The change Process: Leading in a Culture of Change

Leading in a Culture of Change is a conceptual plan for the change process, as developed by Michael Fullan.

 Summary

Michael Fullan is an international authority on educational reform.  His research on change is widely read and employed in school systems across the country.  This book, “Leading In A Culture Of Change,” is, on many levels, the conceptual counterpart to Kotter’s book, “Leading Change.”  An overview of Fullan’s five competencies for change will be presented here.

 

The basic assumption is that, with environments experiencing radical change in an increasingly diverse world, and with quality decisions needing to be made “under conditions of mind-racing mania,” (p. v) leaders are caught between a rock and a hard place.  How do we arrive at well thought-out decisions with the train to extinction racing towards us?  To respond to such an environment, Fullan presents a change model that focuses on five competencies: moral purpose, understanding change, developing relationships, knowledge building, and coherence making.  Fullan believes that following these five competencies will allow “learning organizations ….  To cultivate and sustain learning under conditions of complex , rapid change.” (p. vii)

A brief delineation of these five competencies will be shared here: 

1. Moral Purpose

Moral purpose reminds us the why we do something is as important as what we do.  “Organizations need to have a soul, a state of mind which represents a social conscience. “ (p. 28)  Authentic leadership is more about character than expertise.  Moral purpose can align a group with direction, and  “awaken people’s intrinsic commitment.” (p. 20)  It can coalesce divergent forces, and remind us that we, first and foremost, “a community of humans.” (p. 26)

2. Understanding change

Mindful of the creative tension that extends from rapid and nonlinear change, and responding to the effects of the proverbial “burning platform” that can encourage change, Fullan lists six ideas that the leader must understand before initiating change:

a.     The goal is not to innovate the most; just superficial adornments?

b.      It is not enough to have the best ideas; how to get buy-in?

c.      Appreciate the implementation dip; flexible leadership for diverse needs

d.      Redefine resistance; what are the positives and negatives – conflict is not all bad?

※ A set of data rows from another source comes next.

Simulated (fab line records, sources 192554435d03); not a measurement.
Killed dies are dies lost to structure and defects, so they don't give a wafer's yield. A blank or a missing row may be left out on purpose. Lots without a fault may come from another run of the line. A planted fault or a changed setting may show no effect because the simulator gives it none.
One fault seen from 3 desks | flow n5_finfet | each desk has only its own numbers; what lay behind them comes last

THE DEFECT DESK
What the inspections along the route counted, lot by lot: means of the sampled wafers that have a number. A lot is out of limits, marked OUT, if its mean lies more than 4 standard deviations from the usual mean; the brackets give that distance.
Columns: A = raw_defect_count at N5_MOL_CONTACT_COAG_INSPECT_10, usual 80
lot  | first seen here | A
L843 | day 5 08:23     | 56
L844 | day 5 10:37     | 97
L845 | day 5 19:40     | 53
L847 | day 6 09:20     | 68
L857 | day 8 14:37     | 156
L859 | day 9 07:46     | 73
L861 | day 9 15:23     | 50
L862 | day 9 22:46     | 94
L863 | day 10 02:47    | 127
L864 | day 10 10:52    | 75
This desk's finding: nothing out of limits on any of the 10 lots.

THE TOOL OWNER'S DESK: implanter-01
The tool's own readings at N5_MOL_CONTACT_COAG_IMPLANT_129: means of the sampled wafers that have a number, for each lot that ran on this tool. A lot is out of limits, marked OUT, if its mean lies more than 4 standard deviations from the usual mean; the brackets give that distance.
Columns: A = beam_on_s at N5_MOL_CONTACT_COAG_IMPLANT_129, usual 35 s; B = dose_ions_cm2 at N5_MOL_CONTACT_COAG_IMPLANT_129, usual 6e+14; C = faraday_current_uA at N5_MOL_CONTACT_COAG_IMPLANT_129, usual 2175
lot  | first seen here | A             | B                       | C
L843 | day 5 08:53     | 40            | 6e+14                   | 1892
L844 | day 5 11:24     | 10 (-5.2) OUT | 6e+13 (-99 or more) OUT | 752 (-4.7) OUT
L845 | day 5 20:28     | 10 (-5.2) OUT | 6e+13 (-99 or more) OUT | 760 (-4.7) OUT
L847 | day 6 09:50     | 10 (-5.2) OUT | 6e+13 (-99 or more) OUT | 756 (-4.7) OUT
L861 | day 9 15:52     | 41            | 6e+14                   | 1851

e.      Reculturing is the name of the game; a paradigm shift for permanence

f.       Never a checklist, always complexity; understanding and insight over action

The change process is more about wisdom than action.

 

3. Relationships, Relationships, Relationships

“ In a nonlinear, dynamic world, everything exists only in relationship to everything else, and the interactions among agents in the system lead to complex, unpredictable outcomes.” (52)  Developing meaningful and genuine relationships is about engineering the soul of the organization.  Covey says,” You can buy a man’s hands, but you can’t buy his heart.” (Seven Habits of Highly Successful People, 1989)  Relationship building is an attempt to buy the heart of the organization.  It will increase the effectiveness of the organization, as leadership breaks down the silos that engender autonomy that means, “isolation and reinforces the norms of individualism and conservatism.” (Fullan, p. 66)

 

4. Knowledge building

“Information is machines. Knowledge is people.  Information becomes knowledge only when it takes on a ‘social life.’ “ (p. 78) The challenge is how to create explicit knowledge (words and numbers) and tacit knowledge (beliefs and understanding that might be below the surface of awareness).  We might be able to secure access to explicit knowledge with machines, but we get to tacit knowledge only with relationships.   These relationships must be built on a strong culture of trust that will engender the ease of open dialogue.

 

5. Coherence Making

Change in a culture of diversity and rapidity will be messy and disorderly.  If we don’t make coherence out of the mess, change dies on the flatbed to nowhere, a path of too many change initiatives.  Using Kotter’s stages of guiding coalitions, empowerment, and visioning, one can see that so much of change is about people, and their ability to know what we all want and to see where we are going.   As so many change initiatives break up existing silos, and traditional roles, people need the leader to make sense of it all. Rapid change and slow learning produce a, “paradox that brings us to the hare and the tortoise.”  (119) 

 

Overview

That proverbial race embodies the challenge facing leaders today: how to move the organization forward slowly enough so that we are all on the same page, but quickly enough so that the competitive world around us does not pass us by.   Fullan frames this challenge with much of the same general concepts, but in a more theoretical way.  Kotter’s steps/stages are presented in correlative conceptual format.  Where Kotter speaks of developing a vision, Fullan talks of knowledge creation.  Where Kotter discussed guiding coalitions and empowering team members, Fullan posited the power of relationship building.  While Kotter gave us the nuts and bolts for change, I believe that Fullan gives us the rationale of why we need the bolts.